Esther 9:31, Question 1. Why does the verse mention Purim being established in these times?

31. To establish these days of the Purim in their times as they were established on them by Mordechai the Yehudi and Esther the queen, and as they established on their souls and on their seed words of the fasts and their crying out.
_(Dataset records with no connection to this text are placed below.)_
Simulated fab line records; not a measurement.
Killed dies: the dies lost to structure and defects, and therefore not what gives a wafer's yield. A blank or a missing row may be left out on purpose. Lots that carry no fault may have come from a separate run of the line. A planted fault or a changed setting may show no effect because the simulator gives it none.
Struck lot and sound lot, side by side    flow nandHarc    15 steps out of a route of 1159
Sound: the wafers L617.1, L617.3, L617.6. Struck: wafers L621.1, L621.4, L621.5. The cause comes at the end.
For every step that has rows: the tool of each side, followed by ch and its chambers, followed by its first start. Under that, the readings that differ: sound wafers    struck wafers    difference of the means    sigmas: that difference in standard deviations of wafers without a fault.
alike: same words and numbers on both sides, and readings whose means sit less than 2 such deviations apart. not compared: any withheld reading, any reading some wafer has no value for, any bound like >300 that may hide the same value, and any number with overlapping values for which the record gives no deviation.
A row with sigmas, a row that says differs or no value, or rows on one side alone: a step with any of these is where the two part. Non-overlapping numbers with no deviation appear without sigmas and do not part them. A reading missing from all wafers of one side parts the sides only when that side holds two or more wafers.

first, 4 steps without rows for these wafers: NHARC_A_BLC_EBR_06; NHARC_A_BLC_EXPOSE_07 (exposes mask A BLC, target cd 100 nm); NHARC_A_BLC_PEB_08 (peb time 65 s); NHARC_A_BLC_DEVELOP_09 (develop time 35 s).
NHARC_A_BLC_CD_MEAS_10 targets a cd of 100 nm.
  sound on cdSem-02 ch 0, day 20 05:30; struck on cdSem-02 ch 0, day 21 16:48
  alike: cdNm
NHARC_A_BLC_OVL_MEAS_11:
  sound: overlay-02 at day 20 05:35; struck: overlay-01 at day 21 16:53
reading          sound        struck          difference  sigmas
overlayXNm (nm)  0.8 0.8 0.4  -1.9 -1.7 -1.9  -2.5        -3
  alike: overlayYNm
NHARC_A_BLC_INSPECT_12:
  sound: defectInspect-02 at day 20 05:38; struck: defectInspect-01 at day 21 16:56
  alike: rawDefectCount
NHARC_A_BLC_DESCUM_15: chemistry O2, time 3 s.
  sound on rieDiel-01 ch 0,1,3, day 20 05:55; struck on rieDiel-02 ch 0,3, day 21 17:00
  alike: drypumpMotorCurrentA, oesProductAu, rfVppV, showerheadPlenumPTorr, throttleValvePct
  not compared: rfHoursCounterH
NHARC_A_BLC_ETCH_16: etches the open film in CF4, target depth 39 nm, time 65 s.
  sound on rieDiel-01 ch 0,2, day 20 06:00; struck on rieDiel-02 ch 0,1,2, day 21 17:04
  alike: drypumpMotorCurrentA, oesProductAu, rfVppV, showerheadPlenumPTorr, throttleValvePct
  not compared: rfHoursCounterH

  • It is difficult to imagine, but Purim was seen as an innovation. Esther and Mordechai had to push for it, especially with those Jews living in the outskirts who did not feel either the immediate threat, nor the miraculous salvation.
  • Yeetav Leiv writes that this verse’s focus on Purim’s establishment was meant to encourage people to perform it as Esther and Mordechai did it – with intent to celebrate it for the sake of Heaven.
  • The Talmud (Megilla 2a) begins its discussion of the mitzva to read Megillas Esther by writing that this verse refers to times because Purim is celebrated by different groups in different times. For instance, villages, big cities, and walled cities all fulfill their obligation of publicly reading Megillas Esther for Purim on various days between Adar 11 and 15.
  • There being five different days on which to celebrate this aspect of Purim, the Na’os HaDesheh (288) finds a hint in the fact that the word kayam (“establish”) is used five times in Megillas Esther (9:21, 9:27, 9:29, 9:31, and 9:32).
  • Furthermore, there are five minatzpech (final letters “םןץףך”), which traditionally represent the five exiles (Egypt, Babylonia, Persia, Greece, and Rome) the Jews have endured because they are end letters, and we pray for the end of our long exile.
  • R’ Yechezkiel Abramsky tells the story of the Vilna Gaon’s grandson, who lived in Warsaw. Somebody asked him for an example of what made his grandfather so great. He answered that, as a child, the Vilna Gaon was asked why the first Mishna in Megilla (1:1) says lo pachos v’lo yoser (“no more and no less”) regarding the days to read Megillas Esther, but the Mishna in Shabbos (19:5) does not use the phrase regarding the various days on which a bris (“circumcision”) can be performed. The person asking began giving the Vilna Gaon’s grandson a brilliant one-hour answer. “Very nice,” he said, “but my grandfather answered better.” The questioner asked to be given time to think about it and come back with another answer. Three days later, he came back with a longer answer. Again, the Vilna Gaon’s grandson said, “Very nice, but my grandfather answered better. The answer is that both sources indeed use that phrase.” Often, the correct answer requires one to go back to basics. Like an IT support adviser’s first question to a customer, “Is your machine plugged in?”, the Talmud (Shabbos 32a) advises travelers to stay safe on a journey by checking the safety of the boat instead of prayers and incantations.
  • The Maharsha adds that Purim is a powerful time to pray and say Tehillim. In fact, the Me’am Loez finds a hint to this in the final letters of a phrase in this verse v’al zaram divreihatzomos (“and on their seed words of the fasts”), which spell out Tehillim when re-ordered.
  • The Meshech Chochmoh writes that the verse needed to mention times in order to contradict those people who wanted to place Purim on the exact time when Haman planned to kill the Jews, which would start in the daytime like the gentile calendar. Rather, Purim needs to follow the Jewish calendar – starting at night.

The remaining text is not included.